Mr. Magoo Boxer Shorts

Just when I thought they couldn’t sink lower than Kung Fu Magoo, Classic Media surprises me with this oddball piece of merch: Mr. Magoo Boxer Shorts.

Imagine taking off your jeans and impressing your lady with a large Magoo under your pants. Not me. If I want the cartoon face of a grizzled old man on my crotch, at least I’d have the decency to wear Popeye boxers.

(Thanks, Alex Rannie)

Modern Mickey by Paul Rudnick

There is a humor piece by Paul Rudnick in this week’s New Yorker that takes a swipe at the forthcoming Mickey Mouse videogame Epic Mickey:

MEMO: To all Epic Mickey personnel
FROM: Disney Board of Directors
SUBJECT: New Mickey

Guys–we love the rethink, but we just have a few tweaks:

–When Mickey leers at Minnie in the waterfront bar, let’s have him squeak, “You know what they say, baby. Big ears . . .”
–In the “Brokeback Mickey” flashback, when Mickey makes tender love to Donald Duck, let’s have Mickey murmur, “Leave the little sailor hat on.”
–When Mickey is shown starving to death after the nuclear disaster, and he eats Porky Pig, we feel that Porky should still be alive when his feet are removed.

Visit The New Yorker website for the rest of the piece.

Phillip, the Safety Egg

Mike Owens made this at Puny in Minneapolis. “It’s our first in house short developed from a character that has lived in my subconscious for many years,” says Owens on his blog. Good stuff, says I.

Phillip, the Safety Egg
Creator & Director – Mike Owens
Developed by – Shad Petosky & Will Shepard
Written by & Voices – Eric Knobel, Hannah Kuhlmann & Michael Ritchie
Design – Mitch Loidolt and Mike Owens
Background & Audio Design – Curtis Square-Briggs
Animation – Eyo Peters, Nick Bachman & Mike Owens
Animation, Compositing & FX – Victor Courtright

Six Points Fellowship

Six Points Fellowship is looking for applicants for its 2010 cycle. The fellowship is designed for emerging artists in the New York area (ages 22—38) who are creating projects that engage with Jewish ideas, and is open to all artists (not only Jewish) working in the city. It will be awarded to nine artists who will each receive up to $40,000 over two years. Each fellow will be provided with:

* Stipend ($20k over 2 years)
* Project Grant (up to $20k over 2 years)
* Monthly Salons
* Retreats
* Coaching/Mentorship

It sounds to me like a generously designed fellowship that offers both financial and professional support. Take note any NYers who might be developing a Jewish-themed animation project. To learn more, visit SixPointsFellowship.org. They are holding application workshops on February 7 and 17th.
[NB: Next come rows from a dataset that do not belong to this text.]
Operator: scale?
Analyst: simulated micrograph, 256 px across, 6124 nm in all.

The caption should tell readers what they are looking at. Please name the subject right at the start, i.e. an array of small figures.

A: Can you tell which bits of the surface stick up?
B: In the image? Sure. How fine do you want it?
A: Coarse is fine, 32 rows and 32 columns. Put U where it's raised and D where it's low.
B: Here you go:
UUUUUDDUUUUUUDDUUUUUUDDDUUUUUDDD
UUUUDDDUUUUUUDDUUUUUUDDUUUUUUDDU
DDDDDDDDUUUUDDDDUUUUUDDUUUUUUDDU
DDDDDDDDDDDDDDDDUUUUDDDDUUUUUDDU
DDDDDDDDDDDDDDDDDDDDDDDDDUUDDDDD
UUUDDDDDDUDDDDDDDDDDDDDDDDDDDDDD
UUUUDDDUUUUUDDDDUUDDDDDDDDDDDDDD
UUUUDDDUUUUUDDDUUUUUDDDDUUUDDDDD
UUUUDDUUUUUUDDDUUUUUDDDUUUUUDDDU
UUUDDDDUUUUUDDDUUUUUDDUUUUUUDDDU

Whatever happened to Hoodwinked Too?

And most of you are asking “Who cares?”

The original Hoodwinked had art direction and character design that were – let’s face it – piss poor, but I enjoyed the film nonetheless. It had a funny, clever script with good performances — and took me (and a whole lot of other people) by surprise, grossing $51 million in January 2006.

The Weinstein Company has pulled the sequel, Hoodwinked Too: Hood vs. Evil, off its release schedule for the time being. It was first set for January 15th 2010, then pushed back to February 12th, and now… who knows? According to his blog, Hoodwinked’s creator himself, Cory Edwards, has no idea when the film will be released. But that hasn’t stopped Weinstein’s pre-existing deal with Burger King to offer toys from the sequel with its Kids Meals this month. Better scoop them up now, they may become quite a collectible.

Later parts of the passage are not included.